This was in spite of the committee's chairman George Christensen claiming banks had said they were only obeying APRA's orders in rejecting thermal coal projects requests for funding.
APRA çhairman Wayne Byres said the regulator only sought to canvas a spectrum of risks that might include climate change with regulated institutions in order to prepare them for any such eventuality.
"One issue that may be of particular interest to the committee is APRA's work on the financial risks of climate change," he said in his submission.
"Since the Australian government became party to the Paris Agreement in 2016, APRA has been ensuring financial institutions are aware of, and alert to, the risks arising from a changing climate, and the responses to it.
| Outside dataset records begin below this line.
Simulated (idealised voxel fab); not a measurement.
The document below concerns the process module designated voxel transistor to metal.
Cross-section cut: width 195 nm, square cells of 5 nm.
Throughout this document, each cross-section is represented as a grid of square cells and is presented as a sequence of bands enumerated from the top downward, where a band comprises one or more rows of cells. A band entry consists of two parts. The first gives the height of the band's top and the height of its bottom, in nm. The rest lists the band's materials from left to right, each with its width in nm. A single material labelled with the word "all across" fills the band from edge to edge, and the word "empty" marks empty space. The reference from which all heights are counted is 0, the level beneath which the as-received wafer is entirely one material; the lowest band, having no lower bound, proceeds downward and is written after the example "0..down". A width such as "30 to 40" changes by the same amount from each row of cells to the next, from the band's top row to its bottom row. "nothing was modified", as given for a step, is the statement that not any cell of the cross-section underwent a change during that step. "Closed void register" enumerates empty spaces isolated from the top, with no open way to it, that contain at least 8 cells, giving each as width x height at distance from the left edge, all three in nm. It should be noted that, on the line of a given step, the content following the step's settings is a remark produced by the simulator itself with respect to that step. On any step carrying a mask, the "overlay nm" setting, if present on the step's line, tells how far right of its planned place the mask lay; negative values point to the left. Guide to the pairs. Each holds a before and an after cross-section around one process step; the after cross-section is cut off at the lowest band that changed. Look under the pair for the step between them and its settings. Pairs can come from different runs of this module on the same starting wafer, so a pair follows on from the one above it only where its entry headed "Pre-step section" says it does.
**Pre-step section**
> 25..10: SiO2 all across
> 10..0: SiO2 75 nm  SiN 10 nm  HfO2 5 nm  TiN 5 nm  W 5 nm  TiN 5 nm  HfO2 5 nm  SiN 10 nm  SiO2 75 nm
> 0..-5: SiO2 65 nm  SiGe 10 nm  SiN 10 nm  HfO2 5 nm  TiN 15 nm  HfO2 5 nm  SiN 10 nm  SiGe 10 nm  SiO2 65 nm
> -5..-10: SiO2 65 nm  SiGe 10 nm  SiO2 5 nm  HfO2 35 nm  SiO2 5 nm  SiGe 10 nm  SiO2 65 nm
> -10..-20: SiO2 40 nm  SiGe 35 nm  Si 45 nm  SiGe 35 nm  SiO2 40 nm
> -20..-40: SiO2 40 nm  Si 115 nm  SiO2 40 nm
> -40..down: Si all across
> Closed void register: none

"Against that backdrop, APRA has recently released for consultation some proposed guidance to banks, insurers and superannuation trustees on managing the financial risks of climate change."
The draft Prudential Practice Guide CPG 229 Climate Change Financial Risks is designed to help APRA-regulated manage climate-related risks and opportunities as part of their existing risk management and governance frameworks.
"APRA developed CPG 229 in response to requests from industry for greater clarity of regulatory expectations in relation to how climate-related risks should be considered within existing risk management requirements CPS220, and examples of better industry practice," Byers said.
Christensen asked whether lack of funding for thermal coal mining projects was a concern for APRA?
"The Australian thermal coal sector is profitable," he said.
"The IEA predicts that coal will bounce back to 2019 levels.
"Does APRA specify which sectors should not invest? Does it specify that financial institutions should not invest in thermal coal?"
Byres replied: "The answer is no".
Christensen said he knew of a thermal coal mining company that would run out of money in a month.
Byres said APRA's guidance covered its view of sound practice in areas such as governance, risk management, scenario analysis and disclosure.
"The draft practice guide does not create new requirements or obligations on financial institutions and is designed to be flexible in allowing each institution to adopt an approach that is appropriate for its size, customer base and business strategy," he said.